Greenspan: For Her Pleasure
September 17, 2007 by Julius Serpentine

Invisible Marionette!

Alan Greenspan’s memoir, The Age of Turbulence: Adventures in a New World, hits bookstores this week and the Slantmouth staff could not be more excited. It’s not that we plan to actually read the book, it’s just nice to see a senior citizen continuing to make a contribution to society. Even at 81, Greenspan penned 500+ pages of exhilarating words, organized into sentences, combined to form paragraphs, and split into chapters. That’s pretty much all we could figure from staring at the cover of the book for fifteen minutes, before deciding to instead savagely pummel our subordinates in a another game of “pin the tail on the intern”. The Colonel alone is 3000 – 0 against the interns. We invented the game last week.

Greenspan, from what we’ve heard by not actually reading the book, heavily criticizes President Bush in his tome. He believes Bush has put politics ahead of economics, making decisions without considering the long-term impact. We hardly think the notion that Bush lacks foresight is new. Political pundits with far bigger mouths than Greenspan have slowly been coming to a similar conclusion. Why should we trust him? Is he not old and a possible candidate for the early bird special at Old Country Buffet?

While, yes, Greenspan is an octogenarian, he is still smart as a whip. In fact, he is considered by many to be as smart as a cat o’ nine tails, making him nine times as intelligent as the average smart person. This may also mean he’s a little kinky. That’s unconfirmed, but if anyone knows where we can confirm this in his book we would love to know (page and paragraph numbers, please). We love to skim to all the sexy parts of memoirs if at all possible. Trying to do this with the Bill Clinton memoir proved more difficult than expected. We thought it would be filled with sexy bits. It was not.

In any case, Greenspan is extremely influential and his years of service across party lines gives him a vantage point to criticize President Bush with an effectiveness few can match. Even fewer could effectively criticize Bush from the vantage point of their bathtub, where Greenspan wrote eighty percent of his book. Yes, his naughty bits were exposed as he wrote about Bush, among other things. But he did not stop there. He said something that few reputable people have had the testicular fortitude to say: “the Iraq war is largely about oil”. Greenspan has had testicular fortitude to spare since the bronze age, that and math books. His first edition of Euclid’s Elements has gotten a real workout over the years.

Surely, saying the Iraq war is about oil will cause the old Washington, DC stalwart to come under attack. If there is one thing that this administration has excelled at, in lieu of actually executing successful policies, it has been to make people look bad in public, vigorously attacking them even if the evidence is against them. In most cases the evidence against them is common sense, a mighty foe for the short bus crowd. An unexpectedly tough enemy for a Presidential administration, who would no doubt prefer the opposition of something simpler, like a kitten. Probably because they drown easier. At least twice as easy as the truth.

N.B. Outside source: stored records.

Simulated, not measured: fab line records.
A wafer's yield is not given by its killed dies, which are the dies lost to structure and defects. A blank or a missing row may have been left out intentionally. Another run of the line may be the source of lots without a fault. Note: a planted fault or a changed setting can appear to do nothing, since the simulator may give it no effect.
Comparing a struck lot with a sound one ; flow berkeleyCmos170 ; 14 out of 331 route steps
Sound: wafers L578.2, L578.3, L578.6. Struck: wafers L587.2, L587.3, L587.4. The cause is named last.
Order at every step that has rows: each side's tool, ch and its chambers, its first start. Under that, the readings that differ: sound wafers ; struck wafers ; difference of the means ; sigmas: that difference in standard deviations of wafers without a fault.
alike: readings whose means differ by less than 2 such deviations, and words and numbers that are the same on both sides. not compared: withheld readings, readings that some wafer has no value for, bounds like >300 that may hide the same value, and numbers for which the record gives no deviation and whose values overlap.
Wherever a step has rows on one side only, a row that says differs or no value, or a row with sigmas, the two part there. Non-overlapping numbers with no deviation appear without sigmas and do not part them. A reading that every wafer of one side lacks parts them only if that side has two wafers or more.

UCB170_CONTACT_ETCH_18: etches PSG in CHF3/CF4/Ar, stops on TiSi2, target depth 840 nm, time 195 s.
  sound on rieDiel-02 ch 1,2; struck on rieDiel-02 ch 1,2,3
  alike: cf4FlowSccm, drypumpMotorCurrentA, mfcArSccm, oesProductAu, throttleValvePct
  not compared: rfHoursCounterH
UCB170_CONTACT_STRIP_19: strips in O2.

The sad thing is that most of what will make the news from Alan Greenspan’s memoir are completely obvious, yet they will be treated as amazing insight. In a time when reporting the obvious is considered going out on a limb, these things really are news. Left secondary will be the rich life that Greenspan has lived in the company of Presidents. Of course, all of this will be lost on us at Slantmouth, as we will not be reading the memoir. We’ll be too busy having adventure in a new world, where interns are actually red-headed step-children, and we are introducing them to an age of turbulence. The Colonel plays a very convincing drunken step-dad.